This is the mail archive of the
gcc-patches@gcc.gnu.org
mailing list for the GCC project.
Re: PATCH: fine-tuning for can_store_by_pieces
- From: Richard Sandiford <richard at codesourcery dot com>
- To: Sandra Loosemore <sandra at codesourcery dot com>
- Cc: GCC Patches <gcc-patches at gcc dot gnu dot org>, Nigel Stephens <nigel at mips dot com>, Guy Morrogh <guym at mips dot com>, David Ung <davidu at mips dot com>, Thiemo Seufer <ths at mips dot com>, Mark Mitchell <mark at codesourcery dot com>
- Date: Mon, 20 Aug 2007 09:20:51 +0100
- Subject: Re: PATCH: fine-tuning for can_store_by_pieces
- References: <46C3343A.5080407@codesourcery.com> <87ps1nop2x.fsf@firetop.home> <46C778D6.5060808@codesourcery.com>
Sandra Loosemore <sandra@codesourcery.com> writes:
> I did some fiddling around with CSiBE to further improve the cost
> estimate for a call. Setting the base cost to 4, rather than 3 as in
> the original patch, produced smaller code both with and without
> -mabicalls. With o32 abicalls, which Richard indicated would be the
> worst case scenario for call overhead, base cost of 5 gave similar
> size results to 4 (overall a tiny decrease, but it looked like just as
> many individual tests went up as down), but code size went up for
> everything else. So I think 4 is probably a reasonable value without
> having to conditionalize it for -mabicalls.
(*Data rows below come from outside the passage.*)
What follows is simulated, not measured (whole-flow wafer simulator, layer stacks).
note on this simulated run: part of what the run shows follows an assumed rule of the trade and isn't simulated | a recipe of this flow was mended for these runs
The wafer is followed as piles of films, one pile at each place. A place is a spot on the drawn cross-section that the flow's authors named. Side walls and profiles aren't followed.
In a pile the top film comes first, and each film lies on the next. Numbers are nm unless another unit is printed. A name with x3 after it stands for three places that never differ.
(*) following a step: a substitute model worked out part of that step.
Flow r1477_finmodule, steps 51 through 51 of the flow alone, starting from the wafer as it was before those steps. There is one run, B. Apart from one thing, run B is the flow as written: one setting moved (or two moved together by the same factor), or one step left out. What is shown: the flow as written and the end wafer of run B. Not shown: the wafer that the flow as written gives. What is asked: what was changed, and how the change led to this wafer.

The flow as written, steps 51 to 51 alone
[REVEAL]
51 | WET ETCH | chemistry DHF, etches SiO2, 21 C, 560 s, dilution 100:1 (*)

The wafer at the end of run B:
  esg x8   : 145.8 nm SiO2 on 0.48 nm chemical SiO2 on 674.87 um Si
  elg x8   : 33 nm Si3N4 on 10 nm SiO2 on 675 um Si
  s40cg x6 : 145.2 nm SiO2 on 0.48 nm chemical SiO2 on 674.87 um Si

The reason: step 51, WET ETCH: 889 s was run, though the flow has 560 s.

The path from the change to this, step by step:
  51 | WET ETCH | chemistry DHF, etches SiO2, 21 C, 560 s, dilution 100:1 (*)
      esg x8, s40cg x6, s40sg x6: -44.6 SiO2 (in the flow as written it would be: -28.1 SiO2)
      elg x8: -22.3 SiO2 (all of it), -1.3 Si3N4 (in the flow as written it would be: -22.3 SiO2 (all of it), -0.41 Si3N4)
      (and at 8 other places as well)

Thanks for the testing. In that case, I agree 4 is fine for everything.
If you still have the results, could you post the totals? I'm curious
what kind of figures we're talking about here.
> + /* The base cost of a memcpy call, for MOVE_RATIO and friends. This
> + was determined experimentally by benchmarking with CSiBE. In theory,
> + the call overhead is higher for TARGET_ABICALLS (especially for o32
> + where we have to restore $gp afterwards as well as make an indirect
> + call), but in practice, bumping this up higher for TARGET_ABICALLS
> + doesn't make much difference to code size. */
> +
> + #define MIPS_CALL_RATIO 4
I think the number you use in CLEAR_RATIO (MIPS_CALL_RATIO + 2)
is effectively estimating the number of instruction for a call.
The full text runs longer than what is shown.